Fertility models for ASFR approximation
fert.approx.Rd
Fertility models for ASFR approximation
Arguments
- fx
Numeric vector of age specific fertility rates.
- age
Numeric vector of ages.
- model
Character. Model name to be estimated. Now "Hadwiger", "Gamma", "Brass" and "Beta" are supported.
- start
Numeric vector with user-specific values of parameters for optimization. Default is
NULL
(choose automatically)- se
Logical. Should bootstrapped variance for ASFR approximation be calculated. Default is
FALSE
for no bootstrap.- alpha
Numeric. Used if
se = TRUE
, the level of uncertainty. By default,alpha = 0.05
for 95% CI.- bn
Numeric. Used if
se = TRUE
, number of bootstrap samples. By default,bn = 1000
.
Value
list with estimated model (parameters, variance-covariance matrix, percentiles of parameters) and dataframe with predicted and observed ASFR as well as SE and percentile of predictions
Details
This function runs least squares optimization (using default optim
) of the selected fertility function with 1e-06 as tolerance parameter.

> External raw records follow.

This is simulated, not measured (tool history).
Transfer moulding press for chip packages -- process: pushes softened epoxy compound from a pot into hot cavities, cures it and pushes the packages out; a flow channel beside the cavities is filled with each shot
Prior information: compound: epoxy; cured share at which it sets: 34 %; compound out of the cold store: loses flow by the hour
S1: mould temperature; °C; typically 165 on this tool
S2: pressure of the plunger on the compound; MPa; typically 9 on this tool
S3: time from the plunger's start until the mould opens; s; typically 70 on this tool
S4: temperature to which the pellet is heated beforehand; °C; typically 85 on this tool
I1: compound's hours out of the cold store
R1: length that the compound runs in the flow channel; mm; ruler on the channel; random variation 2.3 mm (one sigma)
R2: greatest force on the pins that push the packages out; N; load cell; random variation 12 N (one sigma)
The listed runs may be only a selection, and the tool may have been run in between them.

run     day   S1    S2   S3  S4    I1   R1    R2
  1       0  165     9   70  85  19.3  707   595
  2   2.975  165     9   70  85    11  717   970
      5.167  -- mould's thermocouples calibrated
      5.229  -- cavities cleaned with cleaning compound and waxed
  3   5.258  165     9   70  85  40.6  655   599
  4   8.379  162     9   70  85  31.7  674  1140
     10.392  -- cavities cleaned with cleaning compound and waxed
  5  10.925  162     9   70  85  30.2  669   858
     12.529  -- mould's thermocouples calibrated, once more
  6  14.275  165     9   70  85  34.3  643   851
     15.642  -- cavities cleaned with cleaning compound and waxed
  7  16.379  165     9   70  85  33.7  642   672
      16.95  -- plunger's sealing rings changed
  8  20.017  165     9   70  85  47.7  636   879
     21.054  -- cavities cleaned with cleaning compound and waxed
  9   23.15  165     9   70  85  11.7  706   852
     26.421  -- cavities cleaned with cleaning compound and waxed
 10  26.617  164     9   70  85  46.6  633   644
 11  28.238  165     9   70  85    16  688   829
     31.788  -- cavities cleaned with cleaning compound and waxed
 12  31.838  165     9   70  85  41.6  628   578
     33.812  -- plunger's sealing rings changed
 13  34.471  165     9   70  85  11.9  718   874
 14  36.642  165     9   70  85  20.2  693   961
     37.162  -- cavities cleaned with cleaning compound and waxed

\(f_x\) is age-specific fertility rate for age \(x\).
Hadwiger model
The model is as follows: $$f_x = \frac{ab}{c} \frac{c}{x}^{3/2} exp[-b^2(\frac{c}{x}+\frac{x}{c}-2)]$$ where \(a,b,c\) are estimated parameters that do not have demographic interpretation. Sometimes \(c\) is interpreted as mean age at childbearing.
Gamma model
The model is as follows: $$f_x = \frac{R}{\Gamma(b)c^b}(x-d)^{b-1} exp[-(\frac{x-d}{c})]$$ where \(R,b,c,d\) are estimated parameters. \(\Gamma\) is gamma function. \(R\) can be interpreted as fertility level (TFR) and \(d\) as mean age at childbearing.
Brass model
The model is as follows: $$f_x = c(x-d)(d+w-x)$$ where \(c,d,w\) are estimated parameters.
Beta model
The model is as follows: $$f_x = \frac{R}{\Beta(A,C)}(\beta - \alpha)^{-(A+C-1)}(x-\alpha)^{(A-1)}(\beta-x)^{(B-1)}$$ where \(\Beta\) is beta function, \(R, \beta, \alpha\) are estimated parameters, which can be interpreted as fertility level (TFR) and max and min age of childbearing respectively. \(A,C\) are $$C = (\frac{(v - \alpha)(\beta - v)}{\tau^2} - 1)\frac{\beta - v}{\beta - \alpha}$$ $$A = C\frac{v-\alpha}{v - \beta}$$ where \(v, \tau^2\) are estimated parameters, where \(v\) can be interpreted as mean age at childbearing. Thus, Beta model uses 5 parameters \(R, \beta, \alpha, v, \tau^2\), where only \(\tau^2\) has no demographic interpretation.